Zimbabwe riot police stand by as claims of vote-fixing by Mugabe shroud general election
Both Mugabe's ZANU-PF party and his rival Morgan Tsvangirai's MDC predict landslide victories
Heavily armed riot police have been deployed in potential flashpoints as voters prepared to go to the polls today to cast their ballot in a showdown between President Robert Mugabe and Prime Minister Morgan Tsvangirai.
State radio said thousands of officers had been sent to the central Midlands province, while truckloads of police with automatic rifles and grenade launchers patrolled in the Harare townships of Highfield and Mbare. The run-down districts of the capital are hotbeds of support for Mr Tsvangirai and were at the centre of post-election violence in 2008, in which 200 people linked to his Movement for Democratic Change (MDC) were killed.
This year's presidential and parliamentary race will end four years of fractious unity government. With no reliable opinion polls, it is hard to tell whether 61-year-old Mr Tsvangirai will succeed in his third attempt to unseat his 89-year-old rival. Both the MDC and Mugabe's ZANU-PF party predict landslide victories. However, it is possible neither leading candidate will emerge an outright winner, triggering a September run-off.

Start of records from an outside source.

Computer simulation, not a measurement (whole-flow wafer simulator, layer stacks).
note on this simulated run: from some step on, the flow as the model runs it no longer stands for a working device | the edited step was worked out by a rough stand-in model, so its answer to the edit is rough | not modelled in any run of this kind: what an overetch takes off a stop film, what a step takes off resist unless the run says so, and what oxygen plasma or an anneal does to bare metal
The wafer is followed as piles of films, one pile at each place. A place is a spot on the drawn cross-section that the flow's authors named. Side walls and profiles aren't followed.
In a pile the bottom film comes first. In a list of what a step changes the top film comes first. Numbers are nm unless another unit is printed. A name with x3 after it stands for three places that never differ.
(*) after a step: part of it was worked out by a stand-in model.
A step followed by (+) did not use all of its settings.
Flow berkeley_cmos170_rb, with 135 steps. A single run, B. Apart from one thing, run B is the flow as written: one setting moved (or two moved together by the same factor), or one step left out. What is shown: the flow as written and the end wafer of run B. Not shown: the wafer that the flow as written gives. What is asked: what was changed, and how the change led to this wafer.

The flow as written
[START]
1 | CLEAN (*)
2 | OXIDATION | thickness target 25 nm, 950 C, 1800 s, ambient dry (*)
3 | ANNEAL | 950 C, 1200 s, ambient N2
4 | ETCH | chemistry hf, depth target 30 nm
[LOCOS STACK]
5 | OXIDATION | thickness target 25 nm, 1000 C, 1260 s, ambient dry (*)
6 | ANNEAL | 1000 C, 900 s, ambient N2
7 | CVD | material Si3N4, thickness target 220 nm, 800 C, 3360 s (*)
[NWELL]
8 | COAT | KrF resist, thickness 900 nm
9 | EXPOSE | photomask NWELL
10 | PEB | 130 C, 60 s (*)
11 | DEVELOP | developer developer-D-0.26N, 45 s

Western observers have been barred, leaving the task of independent oversight to 500 regional and 7,000 domestic monitors. The final results must be released within five days but may come sooner.
In an editorial in the domestic News Day newspaper and the Washington Post, Mr Tsvangirai urged African monitors not to give the vote a seal of approval merely because they do not witness any bloodshed. "Mugabe... is fixing this election in a more sophisticated fashion than... beatings, killings and intimidation," he wrote.